Sprint to the finish

Work with the team
While Gohashi independently laid out the goals for the company before he arrived, he made sure that he took in information
from his team members to get their input as to how they were going to accomplish those goals.
“I sat down with the heads of each department and asked what would make them more effective, help increase sales and help
them meet the 555 plan,” says Gohashi.

What he found was that some departments were understaffed, relying on some support functions to be provided by the headquarters in Japan, which was cumbersome and inefficient.

Gohashi ramped up staffing in departments that were shorthanded and persuaded headquarters to give him more independent
control over the U.S. operations, something relatively easy for him to do as a long-term employee of ASICS.
“Allowing departments to staff up takes away some of the responsibility that we relied on the parent company to help us with,
making the U.S. office more effective,” says Gohashi.

Gohashi continues to meet with his team regularly, reviewing what they need to stay on track with the 555 plan. Gohashi says
that because the overall revenue numbers don’t reflect what the individual departments need, he has to stay in close touch with
each to make sure it has the resources it needs.
“Since our growth has come so quickly, each department is struggling with how to react to the growth — the demand for more
product, more marketing, more promotions, more categories, and so forth,” says Gohashi.

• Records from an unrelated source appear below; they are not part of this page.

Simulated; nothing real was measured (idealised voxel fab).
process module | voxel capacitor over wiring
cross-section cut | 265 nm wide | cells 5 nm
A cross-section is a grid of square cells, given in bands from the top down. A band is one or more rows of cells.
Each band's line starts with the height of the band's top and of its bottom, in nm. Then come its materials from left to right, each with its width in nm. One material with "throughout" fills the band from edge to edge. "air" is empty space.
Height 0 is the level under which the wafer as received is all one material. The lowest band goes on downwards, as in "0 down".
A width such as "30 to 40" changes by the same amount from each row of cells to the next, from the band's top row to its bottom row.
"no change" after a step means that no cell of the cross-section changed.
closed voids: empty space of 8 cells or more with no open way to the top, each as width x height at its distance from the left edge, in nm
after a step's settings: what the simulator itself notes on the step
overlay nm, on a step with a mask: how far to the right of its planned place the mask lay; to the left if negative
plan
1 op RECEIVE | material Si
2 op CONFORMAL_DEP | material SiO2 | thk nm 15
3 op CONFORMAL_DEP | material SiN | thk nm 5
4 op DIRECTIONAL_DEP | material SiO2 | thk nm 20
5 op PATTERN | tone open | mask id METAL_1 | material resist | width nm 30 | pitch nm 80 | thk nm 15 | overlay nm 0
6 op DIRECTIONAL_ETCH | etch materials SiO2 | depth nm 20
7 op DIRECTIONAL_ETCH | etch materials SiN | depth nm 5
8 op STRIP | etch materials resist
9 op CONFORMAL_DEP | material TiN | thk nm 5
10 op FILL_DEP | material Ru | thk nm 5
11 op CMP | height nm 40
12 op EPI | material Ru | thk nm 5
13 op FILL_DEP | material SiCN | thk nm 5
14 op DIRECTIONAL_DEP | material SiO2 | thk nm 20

By talking to his team, he also found that not enough money was being spent on marketing and promotions.

Before Gohashi arrived, most of ASICS America’s advertising had been in magazines such as Runners World and Running Times, publications that reached the company’s target audience but missed a segment of the consumer audience
interested in healthier life-styles, not necessarily strictly in running. Only about a quarter of those who buy running shoes purchase them for running.

To reach into the nonrunner group, Gohashi expanded the brand’s advertising, boosting its ad budget by 22 percent and moving it into magazines with wider circulation that reached bigger target audiences.
“We’re not just talking to the running geek, which we were with Runner’s World or Running Times,” says
Gohashi. “We still maintain magazine advertising, but now it’s going to a broader audience in publications like
Oprah or Cooking Light, so it’s out to a broader consumer in hope that sales will increase when more people know
about the brand instead of just runners.”

While he attempted to widen the marketplace to reach buyers beyond the runners segment, Gohashi didn’t desert
ASICS America’s core market, where it had built its reputation for running shoes. Gohashi says that to reinforce
its stature among runners and build its overall visibility, ASICS America struck a sponsorship deal with the New
York City Marathon, where about 37,000 runners compete, and half wear ASICS brand shoes.